Friday, March 4, 2016

Characters

            The novel Ishmael, written by Daniel Quinn, is a book which questions the assumptions of our culture. The novel’s main character is a gorilla named Ishmael with human-like sentience who is able to communicate telepathically with human beings. With this ability Ishmael aims to educate humanity about the dangers of their unchecked growth and ethnocentric social values. Ishmael and the narrator cross paths due to this shared concern for the planet.
Ishmael serves as a Socratic educator for the narrator, encouraging the man to arrive at his own conclusions by telling stories and asking questions. The stories told do little to characterize Ishmael and the narrator, but are instead a boringly transparent method which Quinn employs to disguise his own criticisms of western culture. In fact, I believe that the narrator is purposefully characterized vaguely in order to make him more relatable to the reader. His borderline stupidity when asked even simple questions makes the reading experience more accessible to readers of many backgrounds. While this may be an earnest effort on Quinn’s part to reach more readers, frustration quickly takes hold after the first few hundred times the unidimensional narrator fails to understand the meaning of Ishmael’s lessons.
In one of the stories told by Ishmael, Quinn likens humanity’s “self-centered” perspective on evolution to the belief of a jellyfish that it is the masterpiece of creation. I would question the validity of this metaphor because the complexity of human intelligence provides a compelling argument in support of human-centric ideals. I would argue that it is the brevity of humanity’s existence which limits the development of a more complete perspective on evolution, not our arrogance as Quinn claims.

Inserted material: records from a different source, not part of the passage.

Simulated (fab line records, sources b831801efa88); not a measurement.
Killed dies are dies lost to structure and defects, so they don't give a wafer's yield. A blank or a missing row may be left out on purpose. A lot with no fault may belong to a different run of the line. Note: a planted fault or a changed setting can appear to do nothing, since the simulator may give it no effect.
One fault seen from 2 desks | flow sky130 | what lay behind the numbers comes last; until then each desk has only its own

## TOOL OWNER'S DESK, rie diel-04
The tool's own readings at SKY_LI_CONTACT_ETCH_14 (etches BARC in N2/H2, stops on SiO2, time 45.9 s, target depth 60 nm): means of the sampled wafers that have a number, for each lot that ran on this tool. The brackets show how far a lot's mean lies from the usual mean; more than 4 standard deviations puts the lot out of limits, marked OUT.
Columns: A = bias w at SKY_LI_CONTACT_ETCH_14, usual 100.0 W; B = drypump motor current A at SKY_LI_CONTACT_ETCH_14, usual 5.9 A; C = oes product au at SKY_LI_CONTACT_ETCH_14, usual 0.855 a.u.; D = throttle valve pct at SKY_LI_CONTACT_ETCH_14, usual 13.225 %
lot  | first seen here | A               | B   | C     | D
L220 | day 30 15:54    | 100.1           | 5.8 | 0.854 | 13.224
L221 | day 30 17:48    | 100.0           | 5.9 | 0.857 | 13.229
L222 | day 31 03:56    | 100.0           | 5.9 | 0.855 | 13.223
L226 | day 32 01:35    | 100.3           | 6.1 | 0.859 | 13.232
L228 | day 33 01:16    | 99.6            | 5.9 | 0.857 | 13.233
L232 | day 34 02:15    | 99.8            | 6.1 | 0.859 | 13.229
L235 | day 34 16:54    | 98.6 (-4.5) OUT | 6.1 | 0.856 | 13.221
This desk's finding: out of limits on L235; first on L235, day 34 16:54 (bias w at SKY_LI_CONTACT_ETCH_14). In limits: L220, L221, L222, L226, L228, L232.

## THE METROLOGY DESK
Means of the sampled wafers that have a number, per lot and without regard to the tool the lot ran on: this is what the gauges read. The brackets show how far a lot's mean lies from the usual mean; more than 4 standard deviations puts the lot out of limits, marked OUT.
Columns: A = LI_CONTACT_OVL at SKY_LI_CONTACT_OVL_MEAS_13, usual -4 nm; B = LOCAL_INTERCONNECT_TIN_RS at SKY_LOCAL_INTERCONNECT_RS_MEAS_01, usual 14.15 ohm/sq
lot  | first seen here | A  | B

There are a number of other stories told in the novel which make me question Quinn’s extreme cynicism. While reading I often remind myself that although we as the reader are guided to make our own conclusions does not mean that they are our own – make no mistake, these are Quinn’s beliefs disguised by his slippery writing. And while I wholeheartedly agree with many of Quinn’s criticisms, his apparent misanthropy and hysterical environmentalism strike me as pessimistic – at least so far.